By Jeffrey M. Anderson

I should make it immediately clear that Cameron Crowe's Vanilla Sky is a remake. And unlike Steven Soderbergh who took a bad movie and remade it from the ground up with Ocean's Eleven, Crowe took a great movie, Alejandro Amenabar's Open Your Eyes, and began whittling at it from the top down.

In this new version, Tom Cruise stars as David Aames, rich and vain magazine editor who enjoys casual sex with one of his co-workers, Julie (Cameron Diaz). But at his birthday party, his best friend (Jason Lee) brings a girl named Sofia (Penelope Cruz) and David begins to fall in love for real. Unfortunately, the jaded and angry Julie convinces him to take a ride with her and she suicidally drives them both over a ridge, crashing her car.

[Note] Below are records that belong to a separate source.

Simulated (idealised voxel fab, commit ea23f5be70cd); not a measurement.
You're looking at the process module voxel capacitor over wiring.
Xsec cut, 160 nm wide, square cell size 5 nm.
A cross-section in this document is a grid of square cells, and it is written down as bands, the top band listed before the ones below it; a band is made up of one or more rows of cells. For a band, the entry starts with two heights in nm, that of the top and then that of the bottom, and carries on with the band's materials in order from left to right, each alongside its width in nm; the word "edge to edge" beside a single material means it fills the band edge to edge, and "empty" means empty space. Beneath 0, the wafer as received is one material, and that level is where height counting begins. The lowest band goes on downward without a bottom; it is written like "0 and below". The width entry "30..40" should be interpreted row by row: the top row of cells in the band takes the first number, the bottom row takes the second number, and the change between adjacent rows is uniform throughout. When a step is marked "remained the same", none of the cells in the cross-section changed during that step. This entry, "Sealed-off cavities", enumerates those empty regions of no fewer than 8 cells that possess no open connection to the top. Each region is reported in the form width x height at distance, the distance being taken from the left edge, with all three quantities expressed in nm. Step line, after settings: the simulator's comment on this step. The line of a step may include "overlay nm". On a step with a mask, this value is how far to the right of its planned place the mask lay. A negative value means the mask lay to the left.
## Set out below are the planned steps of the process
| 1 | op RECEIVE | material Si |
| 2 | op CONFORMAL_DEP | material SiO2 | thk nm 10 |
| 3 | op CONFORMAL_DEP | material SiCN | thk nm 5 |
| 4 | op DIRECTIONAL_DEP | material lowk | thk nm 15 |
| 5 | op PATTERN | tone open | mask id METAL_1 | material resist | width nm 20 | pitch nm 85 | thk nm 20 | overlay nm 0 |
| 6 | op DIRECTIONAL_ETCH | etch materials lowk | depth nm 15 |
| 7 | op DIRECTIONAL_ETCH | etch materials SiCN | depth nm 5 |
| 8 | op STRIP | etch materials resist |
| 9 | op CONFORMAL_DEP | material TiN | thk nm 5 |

David wakes up horribly disfigured and unable to face the world. Everything begins to go haywire for him. He's accused of murder, forced to wear a ghostly mask to cover his face, meets with a fatherly shrink (Kurt Russell), and is eventually accused of murder. His true love Sofia also exhibits the bad habit of suddenly changing into Julie.

Made in 1997, Amenabar's Open Your Eyes runs about 120 minutes and generates genuine dread, suspense, and a dark, nightmarish quality. When the twisted plot is finally cleared up at the end, it's explained quickly and cleanly. It instantly became one of Spain's highest grossing films. But its American distributor, Artisan, seriously botched both the American theatrical release and the video release and hardly anyone saw it.

Hardly anyone, that is, except Cruise. In addition to the remake, Cruise also produced Amenabar's first American film, The Others, starring his ex-wife, Nicole Kidman.

Vanilla Sky runs about 15 minutes longer than its predecessor. Writer and director Crowe uses that extra fifteen minutes to dumb down the conclusion, explain it to us carefully and slowly, from several different angles, and then once again just to be sure. In other words, this is the dumb American version.

In addition, Crowe inserts some of his own little touches. Everyone knows that as a former rock journalist, his musical tastes are impeccable, but his rock song selections seem oddly out of place. He also manages to insert music and movie references that jar us out of the context of the story and remind us that he's there. Normally, I don't mind a directorial presence, but only in the context of the film.

All that aside, Vanilla Sky turns out to be a rousing, exhilarating entertainment, thanks mostly to Cruise's balls-to-the-wall performance. It's a little like the master cocksman he played in Magnolia but stretched out to feature length.

Ms. Cruz, who played the same role in Open Your Eyes exhibits wonderfully Audrey Hepburn-esque qualities, making us fall madly in love with her -- using simple gestures, looks, and line readings. This performance should quiet her detractors who say that she's a lousy actress in her English language films. (These detractors usually have not seen her in her wonderful Spanish-language films.)

It's difficult to describe any more of Vanilla Sky without giving away its many surprises. Though Crowe dispenses with the horror of the original, he manages to make the picture a nightmarish thrill ride worth taking.